Your Guide to Maple Leafs Depth Forwards Vol. 4


By now, you probably know the deal: the Leafs acquired a whole bunch of depth forwards this summer and now have a lot more depth at the bottom of the lineup than they previously did and, going into training camp, should have about 9 or 10 players fighting for 5 or 6 jobs. We don’t always know all that much about the guys who are not star players, and since there were so many of them added this summer, I thought a project leading up to the season profiling these players would be a good idea.

Today we will look at Leo Komarov. Here are the links to previous entries in the series:

Volume 1: Mike Santorelli

Volume 2: Petri Kontiola

Volume 3: Matt Frattin

Leo Komarov Marlies
Leo Komarov brings a different dynamic to the Maple Leafs’ lineup (Ross Bonander/THW)

Leo Komarov 

Drafted in the sixth round of the 2006 draft (180th overall) the 5’10, 187lbs, left shooting LW plays a game based on speed, agitation and checking. While he’ll never score you a ton of goals, the aggressive, agitating style of Komarov was very effective during his one NHL season – the lockout shortened 2013 season in which he had 4 goals and 9 points while playing in all 42 games for the Leafs.
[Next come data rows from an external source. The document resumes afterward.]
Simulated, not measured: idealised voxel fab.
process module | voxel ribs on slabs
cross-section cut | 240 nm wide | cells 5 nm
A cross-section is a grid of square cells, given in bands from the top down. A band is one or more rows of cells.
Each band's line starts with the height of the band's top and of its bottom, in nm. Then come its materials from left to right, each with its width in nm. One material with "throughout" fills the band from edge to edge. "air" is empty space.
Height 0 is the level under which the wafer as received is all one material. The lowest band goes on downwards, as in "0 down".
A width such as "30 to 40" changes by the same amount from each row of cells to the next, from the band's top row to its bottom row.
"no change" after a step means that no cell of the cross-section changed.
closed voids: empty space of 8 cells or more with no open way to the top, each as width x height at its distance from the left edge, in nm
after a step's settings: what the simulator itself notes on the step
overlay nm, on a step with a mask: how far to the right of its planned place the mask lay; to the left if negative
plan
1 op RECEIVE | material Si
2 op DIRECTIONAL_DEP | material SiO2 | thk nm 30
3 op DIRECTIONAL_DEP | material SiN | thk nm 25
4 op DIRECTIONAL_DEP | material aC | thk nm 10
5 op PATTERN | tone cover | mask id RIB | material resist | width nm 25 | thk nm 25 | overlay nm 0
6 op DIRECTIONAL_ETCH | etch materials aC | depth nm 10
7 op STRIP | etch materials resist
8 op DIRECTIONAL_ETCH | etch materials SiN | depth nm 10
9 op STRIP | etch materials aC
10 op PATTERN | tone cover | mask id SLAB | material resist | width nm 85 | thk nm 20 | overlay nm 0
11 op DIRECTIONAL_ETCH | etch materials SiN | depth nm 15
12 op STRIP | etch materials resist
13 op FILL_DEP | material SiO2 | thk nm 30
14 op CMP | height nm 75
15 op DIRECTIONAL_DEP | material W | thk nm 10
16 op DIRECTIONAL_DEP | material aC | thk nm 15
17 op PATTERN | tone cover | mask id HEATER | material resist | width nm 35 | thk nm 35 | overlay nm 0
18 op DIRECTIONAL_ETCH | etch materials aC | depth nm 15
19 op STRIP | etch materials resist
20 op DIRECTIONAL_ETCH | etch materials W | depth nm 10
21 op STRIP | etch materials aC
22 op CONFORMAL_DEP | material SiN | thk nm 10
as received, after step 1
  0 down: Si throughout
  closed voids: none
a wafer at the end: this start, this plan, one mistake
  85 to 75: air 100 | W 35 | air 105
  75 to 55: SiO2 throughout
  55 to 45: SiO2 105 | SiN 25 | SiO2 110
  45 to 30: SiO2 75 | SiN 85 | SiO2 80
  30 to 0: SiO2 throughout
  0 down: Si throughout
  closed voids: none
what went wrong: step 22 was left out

Those unfamiliar with Komarov – in fact those familiar with him as well – were probably surprised by the amount of hype which accompanied the Leafs signing him this summer after he went back to the KHL in 2013-14. The hype was ridiculous for a former 4 goal scorer, but don’t get me wrong, he is a nice player, and I am glad the Leafs got him back. A 4 year contact for a guy, however, who – at best – is a grinder with little offensive upside, is seen by many as a lot.

Then again, salaries in the NHL rise so fast that what we thought of as good value for a 3 million cap-hit last season is already an outdated notion before training camp even begins this year. The Leafs drafted and developed Komarov, saw him play in the NHL for 43 games and then witnessed 82 without him – if they think he will help, I am inclined to believe them. Unlike some of the other acquisitions, the Leafs know exactly what they are getting from Komarov and I am inclined to give them the benefit of the doubt here, much like the Frattin situation, based on there being no team in the world more familiar with what he brings to the table.


Maple Leafs
(John E. Sokolowski-USA TODAY Sports)

Some have criticized the length and price of the contract, but I like it.  If compared to what Kulemin signed for, I love it. Kulemin – in the words of the veritable Donald S. Cherry – “Doesn’t fight, doesn’t hit, doesn’t score,” and his one 30 goal season seems like a freak occurrence. If the Leafs can generate enough offensive elsewhere in the lineup – and I think they can – then the slight loss in offensive abilities between Komarov and Kulemin is offset by the fact that Komarov is faster and more likely to be noticeable shift to shift, game to game, than Kulemin. Also, he’s considerably cheaper, so I think this is a huge win for the Leafs in every way.

I wish Kulemin all the best, but he was a frustrating player and with Komarov and Frattin, the Leafs can make big strides in getting back to being the high octane, swift skaing team that almost upset the Bruins two seasons ago. I would look for the speedy Komarov to find a home on the Leafs third line, scoring perhaps 10 goals over the course of the season, drawing penalties, pressuring the puck and getting under the skin of the opposition. His speed will allow him to be a versatile option for Leafs coach Randy Carlyle, as he can move around the lineup and even play centre should that be necessary. Also, with the Leafs stating recently that they expect to see RC play his fourth line a lot more, Komarov could even find a home there, and it wouldn’t be insulting, as the Leafs have a lot of bottom six depth and will surely look to use their speed to exploit opponents this year.

One final thing to note about Komarov is that his sense of humour and extreme effort and work ethic have been welcomed back by his teammates with enthusiasm. How much do the vaunted qualities of leadership and heart matter? To what extent does being a popular teammate equate to on-ice success? Since these things cannot be measured in any meaningful or accurate way, we may never know. I tend to think of these things as probably less important than they are made to be, but can’t pretend to have the definitive view of things, obviously. That being said, Komarov brings all of these things and he brings them in spades. Whatever intangibles do or do not contribute to the overall success of a team, Komarov will contribute them.


Overall, Komarov seems destined to resume his role as a fan favorite in the Blue and White and I hope he has a great season because there are few players who score less than 10 goals who are as fun to watch, and there are even fewer who are as fun to listen to.